MillenniumPost
Business

Adani secures landmark JCR Ratings for its 3 cos, opens door to Japan’s long-term capital

Adani secures landmark JCR Ratings for its 3 cos, opens door to Japan’s long-term capital
X

New Delhi: The Adani Group has secured long-term foreign currency credit ratings from Japan Credit Rating Agency (JCR) for three of its companies, a development that could open the door to wider access to Japan’s deep debt markets as the conglomerate scales up its global expansion.

In a statement on Friday, the group said JCR, one of Japan’s leading rating agencies, has assigned ratings with a stable outlook to Adani Ports & SEZ (APSEZ), Adani Green Energy Ltd (AGEL) and Adani Energy Solutions Ltd (AESL).
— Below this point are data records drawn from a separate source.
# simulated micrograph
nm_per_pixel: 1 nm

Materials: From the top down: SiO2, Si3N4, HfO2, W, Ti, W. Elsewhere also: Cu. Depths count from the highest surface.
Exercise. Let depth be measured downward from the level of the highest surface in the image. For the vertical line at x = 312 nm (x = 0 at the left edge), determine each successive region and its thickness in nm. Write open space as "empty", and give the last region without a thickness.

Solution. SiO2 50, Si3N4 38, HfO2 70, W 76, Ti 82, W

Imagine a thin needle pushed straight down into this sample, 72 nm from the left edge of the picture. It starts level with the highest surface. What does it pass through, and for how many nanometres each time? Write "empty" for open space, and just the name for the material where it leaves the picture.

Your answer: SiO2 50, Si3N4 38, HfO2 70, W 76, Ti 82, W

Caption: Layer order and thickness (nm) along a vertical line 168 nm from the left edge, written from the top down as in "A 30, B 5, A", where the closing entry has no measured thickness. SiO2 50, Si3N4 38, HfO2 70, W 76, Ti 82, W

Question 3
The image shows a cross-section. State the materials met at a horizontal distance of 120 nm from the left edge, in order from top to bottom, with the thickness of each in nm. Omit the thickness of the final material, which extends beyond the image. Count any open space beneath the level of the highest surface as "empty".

APSEZ was rated A- (Stable), while AGEL and AESL received BBB+ (Stable), in line with India’s sovereign rating. The A- rating for APSEZ is a rare achievement for an Indian corporate, placing it among a small set of companies such as Reliance Industries, TCS and Larsen & Toubro that have breached the sovereign threshold in global ratings.

“These landmark ratings reflect our disciplined financial management, strengthening balance sheets and consistent execution across businesses. They reaffirm the resilience of our diversified infrastructure platform and the confidence global investors place in our long-term strategy,” said Jugeshinder Singh, Group CFO, Adani Group.

JCR highlighted APSEZ’s stable cash flows from long-term concessions, strong operating capabilities and prudent financial policies, noting that the rating is constrained only by India’s country ceiling.

The company operates 15 ports in India and four overseas, handling nearly 30 per cent of the country’s cargo and about half of container volumes. Its EBITDA rose from Rs 7,566 crore in FY20 to Rs 19,025 crore in FY25, while net debt to EBITDA stood at a conservative 1.8x.

AGEL, India’s largest renewable energy independent power producer, operates 16.7 GW of capacity across 12 states, with over 90 per cent of EBITDA derived from renewables. Its EBITDA increased from Rs 1,855 crore in FY20 to Rs 10,532 crore in FY25, supported by long-term power purchase agreements and efficient operations.

AESL, which focuses on power transmission, distribution, smart metering and cooling, has expanded its network to 26,705 ckm of transmission lines and a 7.37 million smart meter portfolio. EBITDA grew from Rs 4,532 crore in FY20 to Rs 7,747 crore in FY25, aided by a diversified funding base and a $1 billion equity raise.

The ratings could broaden Adani’s access to Japanese institutional investors, complementing existing relationships with banks like MUFG & Mizuho. Japan’s long-tenor infrastructure-focused debt market offers a strong match for Adani’s capital-intensive businesses.